To those who make a living from the fields, the global food supply chain appears about as risky and controllable as the weather.

Farm and agribusiness operators know well the risks posed by the complexity of the modern agricultural supply chain system. They have become more aware that they can face quick and devastating economic loss should some part of the chain break. If a major buyer goes down, or some critical link in their supply chain – over which they have no influence – fails, at home or abroad, agribusiness operators can see their annual production and income collapse.

Being from California, the vagaries of weather and the desperate shortage of local water were at the forefront of their minds. But the next generation of producers are painfully aware of their vulnerability to supply chain disruptions. They have seen colleagues go out of business, and are at a loss as to how manage a worst-case scenario.

For some California producers, just such a scenario developed last month when the Rancho Feeding Corporation, a California livestock slaughterhouse, recalled 8.7 million pounds (3.9 million kg) of beef. The U.S. Department of Agriculture Food Safety and Inspection Service declared the meat “unsound, unwholesome or otherwise … unfit for human food” and ordered it “be removed from commerce.” The recall covers the facility’s entire production of 2013.

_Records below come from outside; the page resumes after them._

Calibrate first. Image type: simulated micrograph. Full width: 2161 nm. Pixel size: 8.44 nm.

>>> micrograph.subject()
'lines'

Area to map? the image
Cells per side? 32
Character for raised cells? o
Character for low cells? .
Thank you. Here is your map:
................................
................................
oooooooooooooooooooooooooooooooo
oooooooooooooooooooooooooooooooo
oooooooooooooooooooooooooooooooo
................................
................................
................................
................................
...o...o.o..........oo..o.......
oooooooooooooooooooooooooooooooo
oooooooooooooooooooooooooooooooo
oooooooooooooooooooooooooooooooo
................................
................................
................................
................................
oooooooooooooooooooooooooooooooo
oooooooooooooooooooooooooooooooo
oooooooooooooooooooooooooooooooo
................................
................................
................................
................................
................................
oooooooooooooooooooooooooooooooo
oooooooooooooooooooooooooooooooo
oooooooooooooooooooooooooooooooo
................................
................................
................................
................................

This action has wide-reaching implications, and not simply for consumers and American cattlemen. The decision affected U.S. retail outlets in as many as 36 U.S. states, including Safeway, 7-11, Kroger, and Walgreens. Global corporations such as Wal-Mart and Nestlé were also forced to ditch product. Altogether, at least 6,300 retails stores are involved along with 1,600 food distributors. The USDA helpfully published a 211-page list.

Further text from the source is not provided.